While most workshops are favorably assessed by learners at the time of delivery, no systematic, long-term follow-up study has previously been done on the efficacy of the training delivered, nor of the short or longer term impact that such training might have had on learners’ work practices, further skills acquisition, or subsequent career paths. There has also been no useful demographic profiling of learners.

Why should that matter?

We are outcome-driven organizations interested in continually improving the workshop experience for both our learners and our instructors. Additionally, we are largely volunteers. In order to continue our valuable work of teaching skills to researchers, we need supportive funding either from grant-making bodies or from member institutions, or - ideally - from both. Our case for funding is strengthened if we can provide impartial evidence that proves our workshops have the outcomes we claim. While it is wonderful to have amassed what must now amount to container-sized loads of positive ‘sticky note’ workshop feedback over the years, funders generally require more solid evidence of achievement before they are willing to cut a check. Establishing value is not just important for funding though: it is important for our growing community of trainers, instructors, lesson maintainers and helpers, all of whom volunteer their time because they believe in the importance of what we do. We owe it to them to show that their time is not wasted - that we are genuinely furthering the cause of efficiently organized, reproducible science. Lastly, we need to demonstrate to our learners that precious time carved out to master computational and data science skills will pay off many times over in time saved further down the track. Data Carpentry’s post-workshop survey results tell us that our respondents are either enthusiastically or very involved in our workshops, they learn a great deal of practical knowledge, and agree that they can immediately apply what they learned at the workshop. Our interest is in establishing, long-term, what impact workshops are having on learners’ confidence in the skills they were taught.
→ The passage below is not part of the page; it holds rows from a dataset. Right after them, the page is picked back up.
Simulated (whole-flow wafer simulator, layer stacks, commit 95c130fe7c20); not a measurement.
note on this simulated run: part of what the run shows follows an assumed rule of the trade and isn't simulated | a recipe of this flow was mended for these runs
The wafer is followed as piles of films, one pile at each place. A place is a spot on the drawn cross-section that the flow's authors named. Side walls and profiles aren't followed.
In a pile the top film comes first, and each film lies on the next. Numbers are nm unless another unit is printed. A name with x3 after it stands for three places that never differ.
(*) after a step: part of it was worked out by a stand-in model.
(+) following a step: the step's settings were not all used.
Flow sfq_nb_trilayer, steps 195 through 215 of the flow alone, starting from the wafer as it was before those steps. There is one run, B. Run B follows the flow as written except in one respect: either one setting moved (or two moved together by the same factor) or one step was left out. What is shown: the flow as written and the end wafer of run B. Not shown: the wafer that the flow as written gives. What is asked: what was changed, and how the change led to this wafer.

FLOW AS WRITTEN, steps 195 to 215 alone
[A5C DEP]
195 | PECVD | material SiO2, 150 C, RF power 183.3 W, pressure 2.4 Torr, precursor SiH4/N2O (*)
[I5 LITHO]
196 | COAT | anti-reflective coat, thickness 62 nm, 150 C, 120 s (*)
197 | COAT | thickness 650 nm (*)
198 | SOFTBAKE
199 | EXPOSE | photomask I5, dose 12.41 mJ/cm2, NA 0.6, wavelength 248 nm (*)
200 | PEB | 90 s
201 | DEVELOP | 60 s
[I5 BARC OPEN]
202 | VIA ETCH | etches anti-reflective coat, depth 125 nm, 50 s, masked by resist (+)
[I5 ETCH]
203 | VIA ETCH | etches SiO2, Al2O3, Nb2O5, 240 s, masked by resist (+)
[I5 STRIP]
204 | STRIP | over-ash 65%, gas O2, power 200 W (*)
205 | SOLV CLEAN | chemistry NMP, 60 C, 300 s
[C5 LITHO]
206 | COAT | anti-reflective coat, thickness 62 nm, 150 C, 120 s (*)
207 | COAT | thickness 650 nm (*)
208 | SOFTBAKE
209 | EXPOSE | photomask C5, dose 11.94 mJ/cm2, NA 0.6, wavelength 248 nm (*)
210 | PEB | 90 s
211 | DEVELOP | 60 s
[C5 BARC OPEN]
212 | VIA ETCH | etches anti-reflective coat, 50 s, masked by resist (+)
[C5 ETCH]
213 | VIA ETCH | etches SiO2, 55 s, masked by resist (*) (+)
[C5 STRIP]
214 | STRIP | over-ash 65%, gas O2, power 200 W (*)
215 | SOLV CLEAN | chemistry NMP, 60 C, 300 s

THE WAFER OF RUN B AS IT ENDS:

Therefore, through the generosity of the Moore Data Driven Discovery Initiative, assessment work has been undertaken across both Carpentries to help build an evidence base to complement the large body of existing anecdotal evidence that Carpentry-style training is both useful and effective in improving researchers’ work practices.

To gather the required evidence, Data and Software Carpentry launched a long-term assessment survey in March 2017. We first engaged in a community consultation to determine how best to design and word this survey. The responses from that consultation then guided the development of our long-term assessment strategy. You can read more about the consultation process in this blog post.

The main goal of the resulting survey was to ask our learners to describe concrete changes they had implemented to their research practices as a result of completing a Carpentries workshop. We also asked whether they now had greater confidence in the tools they had been taught, and whether they had progressed in their careers as a result. The inclusion of multiple choice questions around programming in R or Python helped make the evidence of training efficacy more concrete, comparable and measurable, taking it out of the realm of ‘opinion’ or ‘feeling’, which, while interesting, is not as robust or reliable a marker of success as demonstrable evidence. For instance, ‘I can write a FOR loop to rename and move a batch of files’ is a much more reliable metric of achievement than ‘I can use the shell’.

All of the data collected in this survey was self-reported. It should be noted that there are disadvantages to self-reported surveys. For one, respondents may exaggerate their achievements. Additionally, a respondent’s state of mind while taking the survey may affect her/his answers. Survey results can potentially be biased because those feeling most positive are also those more likely to respond, while learners whose experience was less positive – or even negative - may not bother to answer. To account for this, we compared the results of the long-term survey with that of Data Carpentry’s post-workshop survey results and Software Carpentry’s post-workshop survey results. We found consistent patterns of increased confidence and self-efficacy in our learners.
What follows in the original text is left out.